It should arrive in the region within around six-weeks time to be met by volunteer Maggie Tookey who will make the perilous 124-kilometre journey from Beirut into the heart of the danger zone.
She was there in 2014, arriving as five Clerics were killed by a suicide bomber.
Spokeswoman Ann Thanisch said: “We are prepared to go somewhere other people might find too dangerous, but only as long as we are able to serve the needs to meet.
“When we found Arsal, some 80,000 refugees had just come to a town of what was 35,000 in the middle of no-where and we can assist.”
Ms Tookey is a veteran of field operations in Bosnia, Kosovo, Kashmir and other disaster zones over the years.
But her colleagues admit Lebanon will be one of her toughest challenges yet.

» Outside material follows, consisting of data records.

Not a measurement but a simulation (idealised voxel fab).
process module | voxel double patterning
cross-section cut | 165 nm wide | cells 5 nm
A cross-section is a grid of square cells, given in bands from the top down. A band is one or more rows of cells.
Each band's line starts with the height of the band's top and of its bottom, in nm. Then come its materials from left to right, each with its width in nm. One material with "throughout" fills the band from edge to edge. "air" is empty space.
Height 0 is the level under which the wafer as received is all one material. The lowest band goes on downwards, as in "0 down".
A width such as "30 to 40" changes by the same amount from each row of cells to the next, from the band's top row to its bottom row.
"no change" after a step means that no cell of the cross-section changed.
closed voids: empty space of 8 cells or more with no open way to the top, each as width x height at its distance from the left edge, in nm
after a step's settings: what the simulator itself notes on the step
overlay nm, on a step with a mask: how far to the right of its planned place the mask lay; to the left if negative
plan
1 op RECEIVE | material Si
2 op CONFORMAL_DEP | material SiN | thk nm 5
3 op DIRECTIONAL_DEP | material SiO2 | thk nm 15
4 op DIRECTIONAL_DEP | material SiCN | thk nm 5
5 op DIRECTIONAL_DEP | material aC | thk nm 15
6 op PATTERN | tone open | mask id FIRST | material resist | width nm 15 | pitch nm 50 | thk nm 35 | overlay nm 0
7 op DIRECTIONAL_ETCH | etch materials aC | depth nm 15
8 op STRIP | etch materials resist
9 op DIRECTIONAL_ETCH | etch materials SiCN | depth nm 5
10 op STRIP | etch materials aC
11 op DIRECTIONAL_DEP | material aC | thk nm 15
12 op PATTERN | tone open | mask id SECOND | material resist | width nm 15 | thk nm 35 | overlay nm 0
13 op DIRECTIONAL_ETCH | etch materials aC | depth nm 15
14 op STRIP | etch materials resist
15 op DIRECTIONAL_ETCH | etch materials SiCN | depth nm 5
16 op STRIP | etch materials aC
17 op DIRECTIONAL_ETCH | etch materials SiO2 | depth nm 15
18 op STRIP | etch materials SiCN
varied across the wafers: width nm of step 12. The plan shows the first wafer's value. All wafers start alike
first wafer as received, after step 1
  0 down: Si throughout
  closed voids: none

Former treasurer George McNeill said: “Maggie is an incredible woman, she’s careful but she puts herself in harms way. She has established contacts with Lebanon based aid agencies allowing us to go.
“But Arsal is just over the border from Syria in the part that is difficult to get to, there are fears of IS who are operating just a few kilometres away.
“The refugees there haven’t been completely ignored by the bigger organisations. But it’s difficult territory to work in, they’ve not been getting the same levels as other camps. But we are there because it’s difficult territory to work in. The location is all the needier because of the current situation.”